Search code examples
pythonarraysdistancesimilarity

Determine the similarity between two arrays of counts


The Problem: I am trying to determine the similarity between two 1D arrays composed of counts. Both the positions and relative magnitudes of the counts inside the arrays are important.

X = [1, 5, 10, 0,  0, 0, 2]
Y = [1, 2,  0, 0, 10, 0, 5]
Z = [1, 3,  8, 0,  0, 0, 1]

In this case array X is more similar to array Z than array Y.

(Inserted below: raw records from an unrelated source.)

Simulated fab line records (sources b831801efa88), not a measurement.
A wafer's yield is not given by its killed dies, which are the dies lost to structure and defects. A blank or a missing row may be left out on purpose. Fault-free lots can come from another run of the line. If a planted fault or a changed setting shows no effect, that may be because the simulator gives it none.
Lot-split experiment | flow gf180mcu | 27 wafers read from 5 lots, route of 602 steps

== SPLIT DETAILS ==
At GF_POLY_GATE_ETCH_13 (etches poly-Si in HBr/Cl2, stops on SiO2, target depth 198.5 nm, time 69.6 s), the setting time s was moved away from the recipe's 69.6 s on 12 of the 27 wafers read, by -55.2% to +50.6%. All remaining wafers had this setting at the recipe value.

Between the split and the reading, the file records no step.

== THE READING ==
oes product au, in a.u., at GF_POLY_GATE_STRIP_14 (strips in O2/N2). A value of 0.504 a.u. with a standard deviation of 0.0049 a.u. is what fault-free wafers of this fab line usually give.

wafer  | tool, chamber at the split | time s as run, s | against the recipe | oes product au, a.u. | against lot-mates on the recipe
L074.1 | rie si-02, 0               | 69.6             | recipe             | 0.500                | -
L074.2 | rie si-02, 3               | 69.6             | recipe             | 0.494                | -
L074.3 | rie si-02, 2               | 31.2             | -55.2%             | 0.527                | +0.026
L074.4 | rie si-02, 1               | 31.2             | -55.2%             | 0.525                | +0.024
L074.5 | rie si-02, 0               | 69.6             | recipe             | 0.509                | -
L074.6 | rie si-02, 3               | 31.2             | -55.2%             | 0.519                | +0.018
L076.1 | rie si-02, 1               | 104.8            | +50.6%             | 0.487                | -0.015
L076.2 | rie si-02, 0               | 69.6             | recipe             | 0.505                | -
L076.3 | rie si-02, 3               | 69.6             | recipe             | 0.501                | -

I have tried a few metrics including cosine distance, earth movers distance and histogram intersection and while cosine distance and earth movers distance work decently, only EMD really satisfies both of my conditions

I am curious to know if there are other algorithms / distance metrics out there that exist to answer this sort of problem.

Thank you!


Solution

  • One popular and simple method is root-mean-square, where you sum the squares of the differences between the elements, take the square root, and divide by the number of elements, In your case, X vs Y produces 2.1, and X vs Z produces 0.4.

    import math
    
    X = [1, 5, 10, 0,  0, 0, 2]
    Y = [1, 2,  0, 0, 10, 0, 5]
    Z = [1, 3,  8, 0,  0, 0, 1]
    
    def rms(a,b):
        return math.sqrt( sum((a1-b1)*(a1-b1) for a1,b1 in zip(a,b)))/len(a)
    
    print(rms(X,Y))
    print(rms(X,Z))